Google Groups no longer supports new Usenet posts or subscriptions. Historical content remains viewable.
Dismiss

Linear Regression without a constant term

383 views
Skip to first unread message

Vivek Saxena

unread,
Mar 24, 2010, 8:03:05 AM3/24/10
to
Hi,

Is it possible to perform a linear regression in MATLAB with no constant term?

I have data for 9 regressors and I have to fit a multiple linear regression model of Y (the response) on these 9 regressors without an intercept. That is,

Y = x_1*gamma_1 + x_2*gamma_2 + ..... + x_9*gamma_9 + epsilon

I noticed that regstats automatically appends a column of 1s to the X matrix (corresponding to the 0th regression coefficient being the intercept in the usual formulation), whereas regress assumes that the input X matrix already has such a structure. The documentation states that regress will produce an incorrect model if the constant term is not present.

Thanks

Cheers
Vivek.

Peter Perkins

unread,
Mar 24, 2010, 8:18:35 AM3/24/10
to
On 3/24/2010 8:03 AM, Vivek Saxena wrote:
> I noticed that regstats automatically appends a column of 1s to the X
> matrix (corresponding to the 0th regression coefficient being the
> intercept in the usual formulation),

It's true that by passing in 'linear' to REGSTATS, you do get an intercept term, but you can specify any model you want using a terms matrix. In you case, you want a linear term for each of 9 predictors, no intercept or interactions, and no higher order terms, so the terms matrix is just eye(9).

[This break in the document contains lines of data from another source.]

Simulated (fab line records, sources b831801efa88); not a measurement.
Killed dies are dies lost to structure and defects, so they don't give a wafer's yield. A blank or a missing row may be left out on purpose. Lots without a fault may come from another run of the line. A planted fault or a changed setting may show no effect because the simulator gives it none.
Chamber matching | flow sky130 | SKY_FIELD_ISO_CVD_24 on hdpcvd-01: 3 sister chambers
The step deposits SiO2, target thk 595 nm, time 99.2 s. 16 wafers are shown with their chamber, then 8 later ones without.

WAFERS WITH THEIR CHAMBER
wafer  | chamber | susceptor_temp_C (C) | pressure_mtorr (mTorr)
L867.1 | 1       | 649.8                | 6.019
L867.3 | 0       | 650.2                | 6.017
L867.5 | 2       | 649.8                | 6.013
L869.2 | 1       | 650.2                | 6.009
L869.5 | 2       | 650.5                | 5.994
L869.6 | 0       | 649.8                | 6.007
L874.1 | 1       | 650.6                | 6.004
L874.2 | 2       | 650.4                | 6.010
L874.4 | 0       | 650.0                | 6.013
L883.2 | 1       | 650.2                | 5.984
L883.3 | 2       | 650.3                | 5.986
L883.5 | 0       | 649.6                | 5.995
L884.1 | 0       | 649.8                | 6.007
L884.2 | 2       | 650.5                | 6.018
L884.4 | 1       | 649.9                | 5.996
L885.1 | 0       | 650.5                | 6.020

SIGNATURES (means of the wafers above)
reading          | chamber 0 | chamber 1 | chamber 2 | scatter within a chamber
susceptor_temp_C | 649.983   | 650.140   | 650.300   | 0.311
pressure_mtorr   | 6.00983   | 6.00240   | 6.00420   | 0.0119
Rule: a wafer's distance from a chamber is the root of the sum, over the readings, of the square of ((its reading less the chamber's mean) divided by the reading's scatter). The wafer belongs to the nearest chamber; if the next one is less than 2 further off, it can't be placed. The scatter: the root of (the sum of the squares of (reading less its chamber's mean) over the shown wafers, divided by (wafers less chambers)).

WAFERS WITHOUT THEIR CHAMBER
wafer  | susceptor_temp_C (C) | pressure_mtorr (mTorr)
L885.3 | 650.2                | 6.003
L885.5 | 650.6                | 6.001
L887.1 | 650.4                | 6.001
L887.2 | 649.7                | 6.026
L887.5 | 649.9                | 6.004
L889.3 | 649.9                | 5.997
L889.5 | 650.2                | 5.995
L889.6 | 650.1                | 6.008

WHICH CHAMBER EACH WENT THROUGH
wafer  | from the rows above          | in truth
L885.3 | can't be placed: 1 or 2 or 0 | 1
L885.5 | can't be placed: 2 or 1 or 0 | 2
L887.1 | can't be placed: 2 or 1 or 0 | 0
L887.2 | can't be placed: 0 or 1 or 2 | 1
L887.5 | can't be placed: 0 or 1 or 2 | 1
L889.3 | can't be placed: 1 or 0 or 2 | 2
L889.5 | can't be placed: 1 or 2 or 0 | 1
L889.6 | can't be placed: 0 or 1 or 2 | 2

> whereas regress assumes that the
> input X matrix already has such a structure. The documentation states
> that regress will produce an incorrect model if the constant term is not
> present.

I think you're referring to this:

X should include a column of ones so that the model contains a constant
term. The F statistic and p value are computed under the assumption
that the model contains a constant term, and they are not correct for
models without a constant. The R-square value is one minus the ratio of
the error sum of squares to the total sum of squares. This value can
be negative for models without a constant, which indicates that the
model is not appropriate for the data.

The model itself, i.e., the estimated coefficients and their CIs, are estimated correctly when the model does not include an intercept. It's only the F statistic and the R^2 that become invalid when there's no intercept. Both of these goodness-of-fit statistics assume that the model y = constant + error is a special case of the model you're fitting, and if there's no intercept, it isn't.

Another possibility is to use LSCOV.

Hope this helps.

Jos (10584)

unread,
Mar 24, 2010, 8:22:07 AM3/24/10
to
"Vivek Saxena" <maveric...@yahoo.com> wrote in message <hocv1p$gep$1...@fred.mathworks.com>...

Construct a regression matrix without a column of ones. Example:

% data
x1 = cumsum(rand(1,10)) ;
x2 = cumsum(rand(size(x1))) ;
CF = [20 50] ;
y = CF(1) * x1 + CF(2) * x2 + randn(size(x1))/10 ;

%engine
M = [x1(:) x2(:)]
fittedCF = M \ y(:)

hth
Jos

Torsten Hennig

unread,
Mar 24, 2010, 8:32:51 AM3/24/10
to

Say you have measurements
(x_1)_i,...,(x_9)_i, y_i (i=1,...,n).
Define a matrix A with n rows and 9 columns by
A(i,j) = (x_j)_i (j=1,...,9 ; i=1,...,n))
Define a vector b by
b(i) = y_i (i=1,...,n).
Then the MATLAB command
gamma = A\b
gives your regression coefficients gamma_j.

Best wishes
Torsten.

Vivek Saxena

unread,
Mar 24, 2010, 8:43:08 AM3/24/10
to
Peter Perkins <Peter....@MathRemoveThisWorks.com> wrote in message <hocvur$15d$1...@fred.mathworks.com>...

>
> The model itself, i.e., the estimated coefficients and their CIs, are estimated correctly when the model does not include an intercept. It's only the F statistic and the R^2 that become invalid when there's no intercept. Both of these goodness-of-fit statistics assume that the model y = constant + error is a special case of the model you're fitting, and if there's no intercept, it isn't.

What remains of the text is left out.